1991 Jeep Cherokee XJ Unlimited Buildup - Finishing Touches For The Former "J_ep" - TechPosted in How To on June 1, 2010
There's a minimum threshold that separates the functional from the unfit. When we first started on this XJ, it was clearly the latter. Sagging suspension and threadbare tires were only two of the issues that needed to be addressed. The stock bumpers were only slightly thicker than tin cans. They had to go. It seemed fitting that the hood badging was missing an "e" from "Jeep."
With a Skyjacker suspension, Mickey Thompson tires and wheels, a re-commissioned winch, and a pair of Proto Fab bumpers, the XJ was looking like something that could conquer commute and trail alike. The hood badging was replaced during the process, re-asserting its status as a real Jeep. Faults remained.
The biggest offender was the poorly-functioning ABS brake system. Known as the Bendix 9, this ABS system was overly complex and questionably reliable when it was brand new. Throw in nearly two decades of use and neglect, and the brakes were downright dangerous. Stepping on the pedal resulted in weak stopping power. Worse, the ABS system would randomly pulse the brakes, pulling the XJ in every direction but straight even on dry ground.
Next, the fenderwell under the battery tray was rusted through, and the battery hold-down was missing. Forty-some-odd pounds of lead and acid bouncing around under the hood is not a good thing. The battery mounting system needed to be completely replaced.
Stock headlights are decent for street use, but they're inadequate for trail use after dark. The Proto Fab front bumper has a pair of light tabs on its upper hoop, ready to be filled with something powerful. The steering box had a sloppy sector shaft, and puked power steering fluid all over the place. No good.

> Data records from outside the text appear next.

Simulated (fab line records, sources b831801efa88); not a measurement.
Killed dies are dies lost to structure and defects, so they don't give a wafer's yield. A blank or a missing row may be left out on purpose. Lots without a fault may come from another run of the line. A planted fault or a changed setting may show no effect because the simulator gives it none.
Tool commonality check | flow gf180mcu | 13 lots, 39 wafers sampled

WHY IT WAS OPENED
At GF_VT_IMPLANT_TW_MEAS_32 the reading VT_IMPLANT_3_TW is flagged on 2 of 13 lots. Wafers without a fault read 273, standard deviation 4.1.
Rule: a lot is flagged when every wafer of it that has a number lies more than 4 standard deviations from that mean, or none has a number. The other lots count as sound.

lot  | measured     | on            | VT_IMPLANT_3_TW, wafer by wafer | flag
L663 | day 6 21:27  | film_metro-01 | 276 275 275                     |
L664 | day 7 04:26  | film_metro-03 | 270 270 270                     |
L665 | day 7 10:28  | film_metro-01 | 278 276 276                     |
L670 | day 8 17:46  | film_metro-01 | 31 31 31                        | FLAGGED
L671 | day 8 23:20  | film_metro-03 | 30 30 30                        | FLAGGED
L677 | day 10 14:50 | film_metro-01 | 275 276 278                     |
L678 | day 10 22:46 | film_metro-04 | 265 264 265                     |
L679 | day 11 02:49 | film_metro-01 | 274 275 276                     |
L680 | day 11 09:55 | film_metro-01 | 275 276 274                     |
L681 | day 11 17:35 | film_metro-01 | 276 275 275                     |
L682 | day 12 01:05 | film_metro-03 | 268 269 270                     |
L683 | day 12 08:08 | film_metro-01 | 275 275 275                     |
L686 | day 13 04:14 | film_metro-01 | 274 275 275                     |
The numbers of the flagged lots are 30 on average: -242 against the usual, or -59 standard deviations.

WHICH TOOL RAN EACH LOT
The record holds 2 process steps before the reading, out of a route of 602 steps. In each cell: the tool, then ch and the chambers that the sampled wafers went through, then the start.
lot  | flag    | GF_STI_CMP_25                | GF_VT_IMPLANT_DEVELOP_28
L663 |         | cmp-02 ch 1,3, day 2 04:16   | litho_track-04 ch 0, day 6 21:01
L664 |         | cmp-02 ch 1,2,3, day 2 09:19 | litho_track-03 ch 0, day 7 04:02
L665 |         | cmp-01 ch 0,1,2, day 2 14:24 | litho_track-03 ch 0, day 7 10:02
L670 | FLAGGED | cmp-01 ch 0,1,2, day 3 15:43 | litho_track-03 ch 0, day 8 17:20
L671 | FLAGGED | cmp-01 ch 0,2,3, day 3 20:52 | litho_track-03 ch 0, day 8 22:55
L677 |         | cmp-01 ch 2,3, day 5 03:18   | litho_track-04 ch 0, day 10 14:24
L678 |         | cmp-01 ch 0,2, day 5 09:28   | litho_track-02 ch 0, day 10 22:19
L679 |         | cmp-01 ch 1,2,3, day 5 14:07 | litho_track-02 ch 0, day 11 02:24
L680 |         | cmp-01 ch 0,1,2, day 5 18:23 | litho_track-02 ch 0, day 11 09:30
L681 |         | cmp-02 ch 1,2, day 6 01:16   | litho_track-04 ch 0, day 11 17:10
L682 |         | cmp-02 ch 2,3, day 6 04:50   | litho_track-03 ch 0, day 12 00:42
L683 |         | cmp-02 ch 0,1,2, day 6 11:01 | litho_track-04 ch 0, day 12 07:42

During our mechanical ventures, we also discovered the stock air cleaner housing was warped and no longer had an adequate seal around the filter. This, too, had to be remedied. These remedies had a deadline. Nope, not just an editorial deadline, but an educational deadline. My college-kid brother, Seth, owns this Jeep and the wrenching had to be done in time for him to drive it back up to school in Utah before the new semester started. Midnight oil had to be burned.
Seth ended up missing a couple of days' worth of classes, but he lucked out and his instructors cut him some slack. He arrived back at school with a functional XJ: capable of commuting, fit for the trail. No Jeep is ever "finished," but this one is well over that aforementioned minimum threshold. It's gone from unfit to fully functional. Now the fun can finally begin.